After 10 minutes with the big lake trout on my line, it seems as likely that I will soon go overboard to join it in its dark, watery world as it does that it will finally consent to join George Merasty, Nueltin Lake guide, and me in our bobbing aluminum outboard boat.

But suddenly, as my hands are beginning to cramp, the fish concedes, sliding slowly upward through 70 feet of black water to the surface, still fixed to the single, barbless hook of my giant red-and-yellow lure.

"This one's worth measuring," Merasty announces, excitement in his soft Cree voice. This time, instead of jiggling the hook to free the fish at boatside, as he's done with each of the half-dozen 10- to 14-pounders caught earlier in the day, he gently nets it aboard. Working quickly, he lays the fish on the stem seat, runs a cloth measuring tape from nose to tail (37 inches) and around its middle (20 inches), then consults a length-girth chart taped below the gunwale and, without ever weighing it, declares this trout to be an 18-1/2-pounder, just one and one-half pounds shy of the 20 pounds that would rate it a "trophy" and earn me a Manitoba Master Angler award.

To me, this lovely, glistening, hook-jawed creature looks half as big as our boat. Hunter-devourer at heart, my first instinct is to leap and pin it down. But there is no possibility of that, not according to the unusual, trendsetting catch-and-release fishing laws on this lake in central Canada. Nor am I even allowed to seize my prize by the gills and hoist it aloft in the traditional manly pose. Instead, Merasty cradles the fish almost tenderly—one hand around the base of the tail, a forearm supporting its midsection—holds it for maybe 90 seconds of picture-taking, then kneels and carefully releases it into the water. The big trout pauses only an instant, apparently unharmed by its time on the line and in our air. Then, with a sweep of its massive tail, it is gone, back to the depths.

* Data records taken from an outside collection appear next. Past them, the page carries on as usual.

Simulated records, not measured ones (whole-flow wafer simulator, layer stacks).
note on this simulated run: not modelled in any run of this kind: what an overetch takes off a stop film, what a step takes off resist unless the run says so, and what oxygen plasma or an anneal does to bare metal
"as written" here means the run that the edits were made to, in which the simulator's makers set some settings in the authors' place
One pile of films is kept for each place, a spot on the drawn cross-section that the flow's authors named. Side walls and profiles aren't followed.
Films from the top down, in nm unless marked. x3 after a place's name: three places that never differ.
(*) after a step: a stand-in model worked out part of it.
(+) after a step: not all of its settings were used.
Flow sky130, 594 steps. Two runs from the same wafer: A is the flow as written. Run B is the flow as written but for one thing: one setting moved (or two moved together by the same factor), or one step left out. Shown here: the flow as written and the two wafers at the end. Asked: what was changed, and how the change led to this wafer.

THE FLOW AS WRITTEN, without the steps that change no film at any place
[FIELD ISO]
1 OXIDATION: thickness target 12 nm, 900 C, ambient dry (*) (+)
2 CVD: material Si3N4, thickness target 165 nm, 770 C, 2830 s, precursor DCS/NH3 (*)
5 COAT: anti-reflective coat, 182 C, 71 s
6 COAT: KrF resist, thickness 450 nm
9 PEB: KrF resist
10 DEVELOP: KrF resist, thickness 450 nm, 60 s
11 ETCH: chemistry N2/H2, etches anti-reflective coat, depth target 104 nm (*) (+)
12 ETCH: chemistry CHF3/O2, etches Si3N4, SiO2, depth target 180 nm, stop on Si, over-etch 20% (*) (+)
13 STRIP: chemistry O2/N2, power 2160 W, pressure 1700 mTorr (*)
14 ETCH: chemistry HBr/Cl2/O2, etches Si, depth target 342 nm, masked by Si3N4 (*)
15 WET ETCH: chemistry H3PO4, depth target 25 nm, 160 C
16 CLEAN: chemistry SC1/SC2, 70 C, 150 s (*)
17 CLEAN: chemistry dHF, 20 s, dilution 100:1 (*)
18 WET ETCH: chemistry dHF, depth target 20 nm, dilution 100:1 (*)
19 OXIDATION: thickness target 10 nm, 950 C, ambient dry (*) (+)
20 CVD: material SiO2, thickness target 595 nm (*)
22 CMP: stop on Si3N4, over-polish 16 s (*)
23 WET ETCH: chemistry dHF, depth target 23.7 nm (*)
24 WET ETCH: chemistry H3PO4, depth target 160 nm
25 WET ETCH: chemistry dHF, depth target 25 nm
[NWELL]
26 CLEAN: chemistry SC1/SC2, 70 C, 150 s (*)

Only later, once my lure is trolling again, do I begin to grumble: I would like to have kept that fish, I lament, partly to Merasty but mostly to the atmosphere. Its thick orange fillets would have fed a dozen friends back home in New York City, would have held them captive while I described every bend in the rod in my triumph over this great fighting animal. Mounted on my wall, the stuffed beast would have served as a constant reminder of this once-in-a-lifetime fishing trip. But, due to the avant-garde policies here at Nueltin Lake, which compel the release of every large trout, northern pike and grayling, all this is denied me.

Throw the Big Ones Back

George Merasty is not without empathy for the angler who wants to take home a real trophy. But, he reminds me, it's precisely Nueltin's prohibition against the harvest of all large fish year after year that enables this 1,200-square-mile lake on the border between Manitoba and the Northwest Territories to produce more trophy trout per angler per year than any other lake in North America. He grins. If I truly regret having released my big trout, he says, then I can return in 20 years to this very same spot where—since lake trout often live 60 or 70 years—this very same fish, grown to world-record size, win undoubtedly be waiting for me.